Council of Mortgage Lenders Market commentary November 2016

Published: 18th November 2016

UK economy

Economic data are like buses. You wait for one, and a couple come at once. Data on the two main measures of the economy are now available for the post-referendum period.

The latest release of GDP covers the period of July to September. Growth was stronger than most expected back in June, with the Office for National Statistics reporting that the economy grew by 0.5% compared to the three months to June.

Labour market data supports this. The unemployment rate fell to 4.8% for the period of July to September, the lowest rate for 11 years. The employment rate, the proportion of people in employment, remained at a joint all time high too.

While inflation dipped slightly in October to 0.9%, the upward trajectory of inflation is largely unchanged. This is as large drags from food and energy prices last year drop out, while the recent Sterling depreciation is expected to push up import prices.

In the Bank’s November Inflation Report, the MPC expects inflation to reach 2.7% by the end of 2017. Inflation is then expected to remain at that level for a year, before falling to 2.5% by the end of 2019.

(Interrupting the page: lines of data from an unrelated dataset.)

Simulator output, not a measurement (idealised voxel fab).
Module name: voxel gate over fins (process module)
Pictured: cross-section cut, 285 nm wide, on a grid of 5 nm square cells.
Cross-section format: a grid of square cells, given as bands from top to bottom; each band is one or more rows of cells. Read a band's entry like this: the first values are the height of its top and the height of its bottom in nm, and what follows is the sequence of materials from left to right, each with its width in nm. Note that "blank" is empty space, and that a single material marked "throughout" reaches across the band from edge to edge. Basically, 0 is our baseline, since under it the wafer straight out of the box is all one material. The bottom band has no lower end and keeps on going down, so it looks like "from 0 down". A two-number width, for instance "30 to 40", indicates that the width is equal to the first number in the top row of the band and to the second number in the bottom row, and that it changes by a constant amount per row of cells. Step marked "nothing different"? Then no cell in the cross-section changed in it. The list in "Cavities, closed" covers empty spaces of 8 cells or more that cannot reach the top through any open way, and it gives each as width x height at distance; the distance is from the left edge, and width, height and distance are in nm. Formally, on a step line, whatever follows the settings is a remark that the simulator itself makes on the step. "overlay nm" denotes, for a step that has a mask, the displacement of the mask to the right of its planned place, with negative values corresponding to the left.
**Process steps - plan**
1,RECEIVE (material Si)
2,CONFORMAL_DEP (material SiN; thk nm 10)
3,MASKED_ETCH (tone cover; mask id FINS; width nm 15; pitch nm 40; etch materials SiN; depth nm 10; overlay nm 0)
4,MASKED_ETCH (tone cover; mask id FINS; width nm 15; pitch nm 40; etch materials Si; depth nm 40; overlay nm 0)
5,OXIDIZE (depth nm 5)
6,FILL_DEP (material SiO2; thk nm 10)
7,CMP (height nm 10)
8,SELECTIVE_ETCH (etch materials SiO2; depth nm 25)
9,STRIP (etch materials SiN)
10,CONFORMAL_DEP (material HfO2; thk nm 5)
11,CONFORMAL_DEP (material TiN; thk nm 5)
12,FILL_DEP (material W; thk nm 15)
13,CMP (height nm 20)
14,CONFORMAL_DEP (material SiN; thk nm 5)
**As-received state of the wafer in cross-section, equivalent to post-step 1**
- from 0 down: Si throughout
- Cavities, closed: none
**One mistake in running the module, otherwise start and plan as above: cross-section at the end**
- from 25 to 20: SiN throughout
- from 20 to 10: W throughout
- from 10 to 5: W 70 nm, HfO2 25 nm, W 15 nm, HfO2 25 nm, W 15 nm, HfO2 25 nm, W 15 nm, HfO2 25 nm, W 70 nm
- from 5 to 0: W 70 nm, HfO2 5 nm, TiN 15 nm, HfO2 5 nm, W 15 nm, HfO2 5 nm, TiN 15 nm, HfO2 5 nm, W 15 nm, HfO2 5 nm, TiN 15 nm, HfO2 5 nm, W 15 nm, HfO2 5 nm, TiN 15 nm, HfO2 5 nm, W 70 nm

In response to this expected overshooting of inflation relative to its 2% target, the MPC has said it is willing to look past some above-target inflation, as the cost between that, and the alternative, which would be to tighten monetary policy, is too much to consider doing so.

It did however caveat this by pointing out that there are ‘limits to the extent to which above-target inflation can be tolerated’.

Given that earnings growth is currently at 2.4%, the rising inflation outlook could lead to flat or negative growth in real earnings over the next few years.

The MPC at its November meeting left interest rates unchanged and has all but taken an imminent rate cut off the table, as it stated that ‘Monetary policy can respond, in either direction, to changes to the economic outlook…’.

Eyes now turn to the Chancellor, Philip Hammond, as he delivers his first Autumn Statement on 23 November. Given a worsening public accounts forecast, we should perhaps manage our expectations on the possibility of any new policies.

At around the same time as this, a Housing White Paper is due to be published, outlining housing policy until 2020.

Housing and mortgage markets

The housing market has continued to fare better than many expected, with survey indicators still painting a relatively positive picture. The Royal Institution of Chartered Surveyors survey showed demand holding up well.

The problem is that this demand is still not being met with a supply response. New instructions to sell have fallen, or been relatively flat for more than three year now. This has led to the average number of properties per surveyor falling to its lowest level for nearly 40 years.

The impact of this is that it limits the number of potential transactions, as well as pushing up prices, as the relatively few properties up for sale are bid up by a growing number of buyers.

And while net additions to the housing stock reached their highest level for 8 years, it’s still the case that the vast majority of properties on sale are existing homes, not new ones.

House purchase approvals picked up in September from its 20-month low last month to reach nearly 63,000 approvals. As a result, the Bank of England revised up its forecast for approvals from 56,000 to 65,000 after conceding that the housing market is doing better than it expected back in August.

House purchase approvals tend to lead property transactions a few months. So given the weakness in approvals in August, transactions in October are likely to be at or around the same level as September, before recovering slightly in November.

Our forward estimate for gross mortgage lending in October totalled £20.6 billion. This is flat compared to compared to September but slightly weaker than last October’s lending figure.

On a like-for-like basis, total lending has been stable over the last few months. At this rate, it looks likely that gross lending for the whole of 2016 will be between £240-245 billion, which would represent a 10-12% rise compared to 2015.

Competitive mortgage rates, along with the August rate cut, will help with the debt burden for recent borrowers, but more fundamental factors still limit house purchase activity.

While first-time buyers have been supported somewhat by various government schemes, the real weakness is coming from second steppers and other home movers, whose activity has continued to be fairly subdued since the financial crisis.

Factors limiting activity include uncertainty surrounding the economy, affordability pressures and the macro-prudential rules announced in 2014, which are currently under review, with the outcome expected to be published on 6 December.

As a result, first-time buyers buying with a mortgage have accounted for a higher proportion of house purchases loans in recent years. To put this into context, it was fairly typical for first-time buyers to make up just over a third of house purchases in the early 2000s. They now make up about half of house purchases.

On buy-to-let, a different set of factors are weighing on house purchase activity. Lenders have been tightening affordability criteria ahead of the Prudential Regulation Authority’s stress tests coming into effect in January 2017, and the forthcoming interest tax relief changes in April 2017. This runs alongside the recent stamp duty change on second homes, which means softer buy-to-let activity can be expected to continue for the foreseeable future.

As a result, the mix of lending has slowly moved towards remortgage activity, and it now accounts for just over 40% of lending, compared to about a third over the last few years. This trend is likely to continue in the near future.